Snedeker, Choi share lead at Torrey Pines
While most eyes were on six-times champion Tiger Woods as he briefly moved within a stroke of the lead at the Farmers Insurance Open today, Brandt Snedeker launched his title defence in barnstorming style.
Snedeker, who has posted four top-10s in his previous six appearances in the PGA Tour event at Torrey Pines, charged into a tie for the lead with South Korean KJ Choi after carding a flawless seven-under-par 65 in the opening round.
The fast-talking American birdied four of his first nine holes before picking up three more shots after the turn on the easier North Course, one of two layouts hosting the fourth PGA Tour event of the year.
"Obviously, a great start," FedExCup champion Snedeker told reporters. "It was nice to be back here defending. The golf course is in great shape and to play the way I played today was nice.
"I drove the ball really well, didn't make too many mistakes and, when I did, my putter saved me.
"It was a great day, but I realise we've got three more of them to go and I've still got the hard course to go, so not too much excitement yet."

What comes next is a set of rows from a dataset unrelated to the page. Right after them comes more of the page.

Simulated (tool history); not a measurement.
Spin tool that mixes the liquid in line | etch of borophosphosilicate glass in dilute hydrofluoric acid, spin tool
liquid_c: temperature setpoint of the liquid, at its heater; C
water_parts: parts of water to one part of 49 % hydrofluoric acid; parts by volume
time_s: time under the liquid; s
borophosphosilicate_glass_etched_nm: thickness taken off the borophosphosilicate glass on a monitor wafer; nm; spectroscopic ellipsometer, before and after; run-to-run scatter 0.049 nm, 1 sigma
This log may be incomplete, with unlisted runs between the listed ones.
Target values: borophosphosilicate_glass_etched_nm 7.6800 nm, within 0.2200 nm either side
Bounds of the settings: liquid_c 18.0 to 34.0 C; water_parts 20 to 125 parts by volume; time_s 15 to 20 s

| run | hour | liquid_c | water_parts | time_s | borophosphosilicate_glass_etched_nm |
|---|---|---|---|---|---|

Choi birdied three of his last four holes on the tougher South layout to join Snedeker at seven under while Woods, who got to six under after a storming seven-under run from the fifth to the 13th, finished bogey-par-bogey-par for a 68 on the South.
Canadians Mike Weir and Adam Hadwin, who both started out on the North course, and Britain's Ross Fisher were among a group of eight players knotted on 66.
TORREY COMFORT FACTOR
Snedeker, who tied the North Course record in 2007 with a blistering 11-under-par 61 in only his third start as a PGA Tour member, has always felt comfortable at Torrey Pines.
"The golf course for some reason just fits my eye really well," he said. "I come in hitting the ball right speed, reading the right lines and when you do that, and you have that kind of confidence, it kind of bleeds into the rest of your game.
"So I never really panic around here. I always know I'm one round away from playing really well. So it kind of all blends into being a great fit for me."
Phil Mickelson, a three-times champion here whose tournament preparation was distracted by unwise public comments he made about his tax concerns, struggled on the greens on the way to a level-par 72 on the easier North Course.
"It's fun to see a guy play well, it shows you what you need to do," said Mickelson, who totalled 30 putts while playing in the company of Snedeker. "I didn't play the best. I hit it poorly. I putted poorly.
"But I love being here at Torrey Pines. The golf course is in great shape, the greens are as firm as I've ever seen them and I'll see if I can get it going tomorrow.
"I haven't been as mentally focused starting out, so, hopefully, I'll be able to turn that around tomorrow and start a little bit more effectively in the future.